Difficulties with Two's complement in Assembly

Question

Everything discussed here will refer to Intel 8085 (8-bit architecture).

When using two's complement number "conversion" :

1.) If we take SBI 0F (subtraction) for example; immediate value 0F(hex) or 15 is subtracted from A register, which is loaded with 3C(hex) or 60. How will the microprocessor know whether e.g. 3C is equal to 60 (00111100) or -60 (11000100 --> invert+increment) which is actually 196 (which actually doesn't "fit" in 8-bit system)?

2.) Does the CPU or ALU consider the minus conversion when calculating equation like: -x-(-y)=z which transforms into -x+y=z ? If it does, how does it process the equation?

Answer 1

First, the CPU just does what you tell it. Someone else has to translate an expression into CPU instructions.

Second, -x-(-y)=z and -x+y=z are equations (relation formulas), not assignment statements, at least in most languages I can imagine off hand. An expression like y-x is typically assigned to a variable looking something like var z = y-x;.

Third, what you're talking about, that -x-(-y) can be replaced by the much simpler y-x, is what we call optimization, and the CPU doesn't do that. Optimization comes as part of translation of the assignment or expression to the target CPU. Translation of expressions is rather large job in the general case. The translator has to concern with honoring the rules of the high-level language, while also accommodating the limitations of the underlying processor (for example, large expressions may require more temporary storage than available within the CPU, so memory must be employed). There is also no guaranteed best possible code sequence for the translation, and one translator may do better than another for any given expression.

---

Lastly, for operands of signed types, the processor will interpret operands whose high bit is set as negative, and those not set as positive, but, the fact is that for addition and subtraction, the processor doesn't actually care if the operands are positive or negative, because the logic to add or subtract positive vs. negative (even signed vs. unsigned) is the same. That is, for one, one of the advantages of 2's complement numeric representation of the integers.

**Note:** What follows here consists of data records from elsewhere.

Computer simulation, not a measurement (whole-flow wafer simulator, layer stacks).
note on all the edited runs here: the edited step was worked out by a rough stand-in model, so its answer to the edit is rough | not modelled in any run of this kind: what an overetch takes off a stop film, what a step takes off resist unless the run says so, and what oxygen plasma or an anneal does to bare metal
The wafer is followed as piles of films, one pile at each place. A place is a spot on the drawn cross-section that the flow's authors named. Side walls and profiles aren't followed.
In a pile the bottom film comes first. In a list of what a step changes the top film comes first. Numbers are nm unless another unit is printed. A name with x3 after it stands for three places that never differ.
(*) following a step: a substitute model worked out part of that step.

If you issue an add instruction it will add regardless of the sign of the operands. The only time the sign is significant is if you want to interpret the overflow results or were doing a comparison. Then you have to know whether you were dealing with unsigned or signed numbers (but this doesn't require dynamic information as to positive vs. negative, instead we use static information as to signed vs. unsigned by the types of the operands). (Further, it only make sense to ask if a number is negative if the value is of a signed type as unsigned types hold values that are always non-negative).

---

You might be interested in studying compiler technology as it deals with these issues. The CPU is a complex piece of hardware, but even still, it gets a lot of support from operating systems, compilers, and standards like the various Application Binary Interfaces.

---

From: http://www.nhn.ou.edu/~baron/num_meths/Unsigned_and_Signed_Integers.pdf

There is an interesting consequence to the fact that in 2's complement arithmetic, one expects to throw away the final carry:

• in unsigned arithmetic a carry out of the most significant digit means that there has been an (unsigned) overflow, but

• in signed arithmetic an overflow is not so easy to detect. In fact, signed arithmetic overflows are detected by checking the consistency of the signs of the operands and the final answer. A signed overflow has occurred in an addition if:

  • the sum (addition) of two positive numbers is negative;
  • the sum (addition) of two negative numbers is positive;

• and a signed overflow has occurred in in subtraction if:

  • subtracting a positive number from a negative one yields a positive result; or
  • subtracting a negative number from a positive one yields a negative result.

---

Wikipedia citation: "In a computer, the amount by which a calculated value is greater in magnitude than that which a given register or storage location can store or represent. Note that the overflow may be placed at another location."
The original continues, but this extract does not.